So even if C was faster:-) we would stay with our macro assembler.
And Genim2 is slow on a 25mhz A3000, but I work when its running and I
dont need mutch cycle to read/write :-)
Genim2 is reliable and not 'overkilled', that's all.

And when I think of C I think only of 15% slower for general coding
and asm for crytical parts...

And if Matthew Dillon was think of doing a macro assembler... Could he
use a library for the instruction decoding? I think string gadget sould
be able to do calculation.

sschaem@starnet.uucp (Stephan Schaem) (04/02/91)

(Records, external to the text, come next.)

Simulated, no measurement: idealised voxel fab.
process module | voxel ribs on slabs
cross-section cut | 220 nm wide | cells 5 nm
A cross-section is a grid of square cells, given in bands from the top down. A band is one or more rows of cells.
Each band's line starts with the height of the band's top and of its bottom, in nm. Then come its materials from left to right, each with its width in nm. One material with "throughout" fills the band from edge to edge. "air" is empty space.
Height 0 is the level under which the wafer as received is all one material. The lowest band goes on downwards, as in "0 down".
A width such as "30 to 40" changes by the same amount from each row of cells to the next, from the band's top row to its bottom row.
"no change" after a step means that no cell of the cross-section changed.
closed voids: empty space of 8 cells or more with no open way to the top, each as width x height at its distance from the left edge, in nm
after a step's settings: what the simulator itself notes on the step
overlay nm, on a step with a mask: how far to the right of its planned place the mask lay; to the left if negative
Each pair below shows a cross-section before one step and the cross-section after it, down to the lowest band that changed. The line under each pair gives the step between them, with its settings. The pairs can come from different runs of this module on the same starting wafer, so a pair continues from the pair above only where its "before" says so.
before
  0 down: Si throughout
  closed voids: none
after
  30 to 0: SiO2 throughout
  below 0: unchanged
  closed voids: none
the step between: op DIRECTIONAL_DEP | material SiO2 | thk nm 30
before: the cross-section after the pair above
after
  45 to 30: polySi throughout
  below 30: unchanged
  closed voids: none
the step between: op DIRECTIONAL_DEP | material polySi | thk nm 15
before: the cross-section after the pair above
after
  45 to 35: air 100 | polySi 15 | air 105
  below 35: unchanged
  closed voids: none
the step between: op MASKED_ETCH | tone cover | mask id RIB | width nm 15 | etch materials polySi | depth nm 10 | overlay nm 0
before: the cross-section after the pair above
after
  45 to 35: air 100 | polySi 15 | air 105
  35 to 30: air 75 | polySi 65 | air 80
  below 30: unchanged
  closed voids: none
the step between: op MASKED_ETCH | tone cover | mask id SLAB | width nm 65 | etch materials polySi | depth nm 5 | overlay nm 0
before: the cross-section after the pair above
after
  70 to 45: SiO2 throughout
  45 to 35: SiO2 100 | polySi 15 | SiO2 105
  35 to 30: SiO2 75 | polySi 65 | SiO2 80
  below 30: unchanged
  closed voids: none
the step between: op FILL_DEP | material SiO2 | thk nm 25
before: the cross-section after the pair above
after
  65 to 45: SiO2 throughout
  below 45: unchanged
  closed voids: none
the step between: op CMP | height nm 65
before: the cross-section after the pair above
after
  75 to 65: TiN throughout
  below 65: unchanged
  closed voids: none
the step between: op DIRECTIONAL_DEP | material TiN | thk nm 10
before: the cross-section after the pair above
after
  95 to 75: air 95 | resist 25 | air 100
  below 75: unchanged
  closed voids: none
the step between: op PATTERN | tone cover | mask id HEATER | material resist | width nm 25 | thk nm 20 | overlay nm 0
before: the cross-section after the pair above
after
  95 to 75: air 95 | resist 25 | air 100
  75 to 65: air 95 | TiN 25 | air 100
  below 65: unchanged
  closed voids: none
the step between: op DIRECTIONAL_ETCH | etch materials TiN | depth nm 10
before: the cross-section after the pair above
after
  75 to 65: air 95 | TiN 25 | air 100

 Making run C fast require knowledge of the CPU you run on.
 Register usage, and couple look at the code created to see what
 is actually compiled...
 And use precalculation, tables, etc.
 See where I'm getting?

							Stephan.

BAXTER_A@wehi.dn.mu.oz (04/02/91)

In article <mykes.0476@amiga0.SF-Bay.ORG>, mykes@amiga0.SF-Bay.ORG (Mike Schwartz) writes:
> 
> Is soundtracker PD?  You get what you pay for.


Any one who has had the oportunity to compare BGraphics with Multiplot will
know that in no sense of the words do you necessarily "get what you pay for"
when it comes to commercial software.

Regards Alan

jdickson@jato.jpl.nasa.gov (Jeff Dickson) (04/03/91)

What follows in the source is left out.